Anywhere the homeless set up camp in Concord is trespassing. Melissa knows that, but said the city provides no other solution, she said.

From behind Bach’s house along the train tracks, she’s close to the Friendly Kitchen, where she often goes for meals and has access to downtown.

“In Concord, they won’t tell you where to go,” said Melissa. “We’re not choosing to not go to a place where we are supposed to. We go to a place where we can stay and we can be quiet and not hurt anything around us. Nobody is trying to invade her, or anybody’s, privacy or space.”

The police have come to the camp before. They haven’t told her to leave, like they did at her last camp despite the no trespassing signs nailed to the trees.

“They’re not saying, ‘You’re trespassing.’ We already know that,” said Melissa. “I don’t think that they have the resources to be able to tell us, ‘Okay, this is a good place for you to go.’”

The reality is that the city’s police have cleared camps multiple times at the request of business owners. A camp behind CVS on Hall Street was taken down. The same happened behind Market Basket on Storrs Street. On Fort Eddy Road, another camp was removed behind the Shaw’s Supermarket along the Merrimack River.

Each time the camps are cleared, the people living there migrate somewhere else.

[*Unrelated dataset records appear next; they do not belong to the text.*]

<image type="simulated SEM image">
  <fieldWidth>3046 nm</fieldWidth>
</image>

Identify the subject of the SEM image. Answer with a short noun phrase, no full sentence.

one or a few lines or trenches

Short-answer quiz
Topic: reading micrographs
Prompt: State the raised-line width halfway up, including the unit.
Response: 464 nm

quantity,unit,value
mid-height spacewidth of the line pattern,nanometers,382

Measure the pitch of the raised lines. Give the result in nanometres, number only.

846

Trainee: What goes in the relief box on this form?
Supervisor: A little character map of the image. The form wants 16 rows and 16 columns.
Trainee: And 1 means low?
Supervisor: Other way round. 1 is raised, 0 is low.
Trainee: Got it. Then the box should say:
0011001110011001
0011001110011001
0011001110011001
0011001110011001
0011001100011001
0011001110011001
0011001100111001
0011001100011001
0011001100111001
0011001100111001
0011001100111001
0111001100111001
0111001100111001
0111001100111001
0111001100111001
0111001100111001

On Bach’s property, tents have been taken down before, too. Days or weeks later, they’ve returned. This pattern doesn’t help with the accumulated trash, nor is it a way that is responsive to the needs of the people living in the encampment, she said.

“This is everybody’s problem and we can all try and work together to solve it,” said Bach. “It’s like I tell my kids, ‘I don’t know who made this mess, and that doesn’t matter as much to me as who is going to help me clean it up.’”

Bach has heard nothing from city leaders or the police department since the article ran in the Concord Monitor last week and made national headlines.

Concord Mayor Byron Champlin said the city has no plans to change its current policies regarding the resources it provides.

It’s a frustrating standstill for Bach. The railroad company, CSX, owns the tracks but have not responded to her requests. The police have a memorandum of understanding with them as well that gives them the authority to patrol the area.

That hasn’t happened, Bach said, and any efforts to clean up the area are left to her as well. She wished the city would be more preventative.

“It’s sad that it’s more expensive to clean up after the fact than it would be to provide trash cans, needle containers and bathroom facilities,” said Bach.

Champlin said providing trash bins would be unfeasible. From his understanding, Casella, the city’s waste management contractor, would not service these containers out of concern for their content – like needles, hazardous waste or propane tanks.

“There are, unfortunately, some real challenges to providing that kind of service,” he said.

Melissa said she and her neighbors in the camp try to clean up the waste they accumulate. When they first set up, though, trash from past people filled the site.

“We’re trying to haul things out that have been down here for 10 years,” she said. “Like bags, big, big, big bags full. It’s disgusting. But that one Dumpster wouldn’t even hold a quarter of what was out here.”

To dispose of it, though, means carrying the bags out along the tracks to the Dumpster by the Friendly Kitchen. That’s the only spot Melissa’s aware of where they can throw things away.

When Concord city leaders were asked about calls to create a sanctioned camping area, an instant rebuttal was that no neighborhood would want this.

The lack of response to Bach’s property, though, feels like the city is endorsing the encampment in her backyard while offering her no support.

“Well it’s already in my neighborhood,” said Bach. “If my choice is what it is right now with the mess, then have the city come clean it up, put some Dumpsters out there and bring some port-a-potties and that would be preferable.”

To Champlin, the solution is to provide more affordable housing in the city, which is no quick fix. Currently, people experiencing homelessness have housing vouchers that are unused.

“We’re not going to snap our fingers and have more units tomorrow, but we’re working hard on trying to encourage more affordable housing, and, again, trying to work with landlords to get them to accept vouchers,” he said.

With record high rent and limited affordability, once someone loses their housing it can be impossible to recover. Melissa knows that all too well.

Two years ago, Melissa and her husband lived in a manufactured house off of Fisherville Road. They had a car and her husband had a job, which he then lost. Every year, the rent for their lot went up until eventually they lost their house.

“One thing after another just went until it was kind of all gone,” she said. “Down around here with the prices on housing, it’s hard for two grown people’s incomes to make ends meet.”

Her husband currently works a full-time job, while she is receiving disability pay. They are also on two waitlists for housing vouchers, but have been told it might be years before they’re at the top.

Meanwhile, Melissa said she’s seen more and more people fall into similar situations. While the number of people experiencing homelessness grows, the available help seems stagnant to her.

“The resources and the resolutions need to get bigger,” she said. “We want to live in a place we’re proud of just as much as everybody else.”